New Amazon EC2 Pricing - Discount Calculation

Bookmark and Share Friday, March 13, 2009

Amazon Web ServicesAmazon has lowered their EC2 instance pricing with an annual commitment. The deal is you pay a fixed price up front for 1 or 3 years. For that, Amazon significantly lowers the cost per instance hour (you still only pay for the hours you use) and guarantees that an instance of the type you reserved will be available whenever you need it during your 1 or 3 year period. This is great for customers that run full time servers on EC2 or want to know that their 50 backup instances will be there in a pinch when they need them and are willing to pay for that assurance.

With AWS, I always have to do the math to translate their hourly pricing into monthly pricing for comparison. So here is the breakdown of the new pricing discounts. Note that this pricing doesn’t include bandwidth or optional EBS storage, and this is based on the default “Small” instance type (which I’ve found to be quite capable). So what’s the discount work out to when the up-front payment is taken into consideration?

No Commitment 1 Year 3 Years
Reservation Fee 0.00 325.00 500.00
Hourly Unit Cost 0.10 0.03 0.03
Adjusted Monthly Cost 73.00 48.98 35.79
Adjusted Annual Cost 876.00 587.80 429.47
Discount 0% 33% 49%

If you’re running servers that don’t use a lot of bandwidth, this is ridiculously low pricing for what you get. At the end of the day, I’d happily pay more for this service over traditional dedicated hosting. Amazon’s new EC2 pricing will secure their position as King of Cloud Computing and make it nearly impossible for a smaller competitor to compete with them on price alone.

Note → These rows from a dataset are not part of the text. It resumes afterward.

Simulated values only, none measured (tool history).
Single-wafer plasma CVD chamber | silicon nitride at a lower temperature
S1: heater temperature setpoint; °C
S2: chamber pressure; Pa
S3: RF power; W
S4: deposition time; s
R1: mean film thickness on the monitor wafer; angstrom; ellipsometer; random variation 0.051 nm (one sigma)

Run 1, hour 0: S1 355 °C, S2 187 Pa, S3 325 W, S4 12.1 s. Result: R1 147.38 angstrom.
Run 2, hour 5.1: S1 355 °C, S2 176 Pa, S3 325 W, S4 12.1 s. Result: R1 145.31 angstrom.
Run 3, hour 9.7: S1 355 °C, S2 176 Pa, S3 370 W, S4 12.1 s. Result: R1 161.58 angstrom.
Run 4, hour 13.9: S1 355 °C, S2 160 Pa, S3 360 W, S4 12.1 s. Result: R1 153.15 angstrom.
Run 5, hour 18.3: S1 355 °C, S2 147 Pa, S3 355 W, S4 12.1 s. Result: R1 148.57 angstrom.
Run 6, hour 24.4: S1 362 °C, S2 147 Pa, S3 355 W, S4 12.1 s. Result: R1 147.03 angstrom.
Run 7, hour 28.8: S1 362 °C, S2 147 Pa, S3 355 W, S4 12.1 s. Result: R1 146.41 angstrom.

Of course, the real value of EC2 isn’t the pricing - it’s the unbelievable flexibility of managing servers with an API. As a quick example, I just launched a new release of EditMe and was able to test the deployment on exact replicas of my production servers before the actual deployment. I encountered a number of glitches that I was able to address without having to compromise the live service. All this was done in an afternoon and cost me about $10.